Posted on 1/22/18 at 11:11 am to
Posted by cokebottleag
I’m a Santos Republican
Member since Aug 2011
24028 posts
Posted on 1/22/18 at 11:11 am to
Well aware of all of that. Yes, the same metrics which caused the financial meltdown of 2008 are not present.

That's not what I'm talking about.

We're in an enormous fixed asset bubble that has been created by 20 years of fed experimentation and extreme levels of foreign capital parking. That wasn't fixed by 2008's drop. 2008 was a bubble in mortgage backed securities caused by all the things you listed. None of that was the main driving factor in the extreme housing price increases seen in large swaths of the country.

Posted by BeefDawg
Atlanta
Member since Sep 2012
4747 posts
Posted on 1/22/18 at 12:18 pm to
quote:

We're in an enormous fixed asset bubble that has been created by 20 years of fed experimentation and extreme levels of foreign capital parking.

Something is being conflated here.

There is only a "fixed asset bubble" in the fact that we are in an inflation/interest rate/currency value bubble.

The reason for my above reply is because your OP clearly mentions another "housing bubble". Which is very odd because there is no correlation. So I don't get how this guy's "barometer" is throwing up red flags if he's using the previous housing bubble as his means of comparison.

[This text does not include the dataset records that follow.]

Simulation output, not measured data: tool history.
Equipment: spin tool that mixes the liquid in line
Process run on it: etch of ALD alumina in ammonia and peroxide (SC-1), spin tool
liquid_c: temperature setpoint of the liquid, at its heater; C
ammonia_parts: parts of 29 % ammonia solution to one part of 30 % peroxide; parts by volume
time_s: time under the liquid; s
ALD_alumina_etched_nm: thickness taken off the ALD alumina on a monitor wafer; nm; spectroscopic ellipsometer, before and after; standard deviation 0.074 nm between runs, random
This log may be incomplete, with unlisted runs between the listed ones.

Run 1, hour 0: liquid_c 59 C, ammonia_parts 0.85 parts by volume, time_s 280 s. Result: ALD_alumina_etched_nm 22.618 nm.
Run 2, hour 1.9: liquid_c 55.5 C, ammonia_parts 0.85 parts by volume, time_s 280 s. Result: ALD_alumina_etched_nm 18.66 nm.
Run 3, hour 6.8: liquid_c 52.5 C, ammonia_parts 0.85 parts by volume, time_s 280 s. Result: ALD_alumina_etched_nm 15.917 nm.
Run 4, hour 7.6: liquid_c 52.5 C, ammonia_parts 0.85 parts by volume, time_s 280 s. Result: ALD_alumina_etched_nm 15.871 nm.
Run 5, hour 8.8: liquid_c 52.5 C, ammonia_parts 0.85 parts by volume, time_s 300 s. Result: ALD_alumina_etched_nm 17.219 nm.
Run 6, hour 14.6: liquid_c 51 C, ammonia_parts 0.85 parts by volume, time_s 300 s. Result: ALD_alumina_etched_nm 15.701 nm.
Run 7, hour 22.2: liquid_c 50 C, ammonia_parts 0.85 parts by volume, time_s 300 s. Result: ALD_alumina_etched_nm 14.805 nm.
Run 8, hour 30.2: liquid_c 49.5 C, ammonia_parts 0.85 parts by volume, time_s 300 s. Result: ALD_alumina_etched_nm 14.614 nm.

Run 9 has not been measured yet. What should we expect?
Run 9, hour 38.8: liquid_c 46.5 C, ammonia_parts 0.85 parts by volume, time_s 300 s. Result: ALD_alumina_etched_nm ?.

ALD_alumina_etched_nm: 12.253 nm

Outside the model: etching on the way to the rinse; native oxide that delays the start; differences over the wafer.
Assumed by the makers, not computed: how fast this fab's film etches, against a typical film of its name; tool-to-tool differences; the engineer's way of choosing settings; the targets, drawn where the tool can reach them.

Believe me, I've been trying for years to explain to Obama sycophants why his economy was actually shite, and his stock markets were propped up on monopoly money printed out of thin air (QE), and that he's dangerously pushing us into another massive bubble.

You can't turn a $6 trillion M2 money supply into $12 trillion and only raise inflation 14.8% over two terms and not expect some kind of wide spread asset devaluation or a fall into hyper-inflation sometime down the road.

Fortunately for us, however, Trump won and appears to be staving off disaster.

The Fed has already released interest rates .75 points (.25 per quarter) over 3 quarters in 2017, and are about to raise it some more. Very likely .50 points in just the first quarter of 2018.

If we continue at 4%+ GDP growth, they will continue to do this at a steady pace, probably .25 to.50 a quarter until we get in the 7% range.

With 4% GDP growth and rising interest rates, the bubble will dissipate and eventually vanish.

And we haven't even really begun to feel the effects of Trump's economy agenda changes yet. So far, this has all pretty much happened on consumer and business sentiment and confidence.

Real change is happening, and more is coming. Repatriation of a couple trillion. Corporate inversion into the US. Massive job growth. Wages will rise. labor participation will rise. Corporate investment will spur R&D and create an innovation boom. $1 trillion in infrastructure spending will increase efficiencies. Relaxing of domestic energy drilling and exploration will reduce our foreign dependence and move us towards energy independence, creating even more jobs and wealth.

Stock markets under this agenda have no real reason to lose confidence and reverse trajectory. There is no real reason for a bubble to expand and burst in this environment. All the money is moving INTO the economy, not out. The value of the dollar should at the very least stay stable and stave off harmful excessive inflation.